Dull Earnings Surprise History: SNDR has a discouraging earnings surprise history, having missed the Zacks Consensus Estimate in two of the trailing four quarters and surpassed twice. The average miss is 5.11%.

Weak Zacks Rank: SNDR currently carries a Zacks Rank #5 (Strong Sell).

Bearish Industry Rank: The industry to which SNDR belongs currently has a Zacks Industry Rank of 206 (out of 250). Such an unfavorable rank places it in the bottom 17% of Zacks industries.Studies show that 50% of a stock price movement is directly related to the performance of the industry group it belongs to.

A mediocre stock within a strong group is likely to outclass a robust stock in a weak industry. Reckoning the industry’s performance becomes imperative.

Headwinds: Market volatility and rising costs continue to challenge SNDR, potentially impacting its growth and earnings in the near term.

Despite signs of improvement in the freight market, SNDR continues to face challenges in aligning supply with demand, especially in the Truckload segment. Carriers are still not being adequately compensated for the value provided, leading to continued attrition of supply.

In the fourth quarter of 2024, while the dedicated business within the Truckload segment showed growth, the overall Truckload business experienced lower network volumes, which partially offset the gains from new business and higher network revenue per truck.

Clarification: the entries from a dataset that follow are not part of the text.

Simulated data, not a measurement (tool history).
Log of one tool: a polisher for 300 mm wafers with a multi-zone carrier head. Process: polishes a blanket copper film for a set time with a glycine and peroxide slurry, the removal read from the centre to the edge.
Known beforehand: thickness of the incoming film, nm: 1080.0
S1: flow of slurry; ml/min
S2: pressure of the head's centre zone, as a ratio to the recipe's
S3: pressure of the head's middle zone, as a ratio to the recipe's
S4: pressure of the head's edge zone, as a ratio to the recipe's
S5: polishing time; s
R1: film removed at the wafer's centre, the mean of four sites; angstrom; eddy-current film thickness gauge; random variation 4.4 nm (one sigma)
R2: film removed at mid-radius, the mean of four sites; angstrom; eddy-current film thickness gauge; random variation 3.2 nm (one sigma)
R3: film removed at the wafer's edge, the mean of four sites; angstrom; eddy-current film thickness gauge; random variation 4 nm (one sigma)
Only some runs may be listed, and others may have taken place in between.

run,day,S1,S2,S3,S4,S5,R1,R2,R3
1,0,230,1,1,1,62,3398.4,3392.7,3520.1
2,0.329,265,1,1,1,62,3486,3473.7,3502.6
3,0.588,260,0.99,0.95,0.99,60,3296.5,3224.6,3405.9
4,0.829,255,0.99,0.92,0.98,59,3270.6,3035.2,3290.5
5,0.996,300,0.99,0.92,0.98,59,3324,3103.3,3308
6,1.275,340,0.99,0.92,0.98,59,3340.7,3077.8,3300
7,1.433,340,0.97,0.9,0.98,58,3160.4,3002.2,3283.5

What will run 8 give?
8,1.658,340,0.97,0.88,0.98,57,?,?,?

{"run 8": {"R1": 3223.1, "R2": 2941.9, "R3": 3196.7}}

The company's bottom line is significantly affected by the ongoing inflationary environment and supply-chain disruptions, which are driving up overall costs, particularly in the insurance domain, and directly impacting operating expenses. Rising insurance premiums and legal challenges further compound these cost pressures. Moreover, service interruptions caused by external factors, such as hurricanes and disruptions in the Union Pacific network, have negatively affected the service consistency of the Intermodal segment.

Stocks to Consider

Investors interested in the Zacks Transportation sector may consider Alaska Air Group ALK and Golar LNG Limited GLNG.

Alaska Air Group currently sports a Zacks Rank #1 (Strong Buy). You can see the complete list of today’s Zacks #1 Rank stocks here ALK has an expected earnings growth rate of 21.8% for the current year.

The company has an impressive earnings surprise history. Its earnings outpaced the Zacks Consensus Estimate in each of the trailing four quarters, delivering an average beat of 33.1%. Shares of ALK have risen 103.8% in the past year.

Golar LNG Limited currently sports a Zacks Rank #1 and has an expected earnings growth rate of 16.1% for the current year.

The company has an encouraging track record with respect to the earnings surprise, having surpassed the Zacks Consensus Estimate in three of the trailing four quarters and missed once. The average beat is 30.24%. Shares of GLNG have surged 90.3% in the past year.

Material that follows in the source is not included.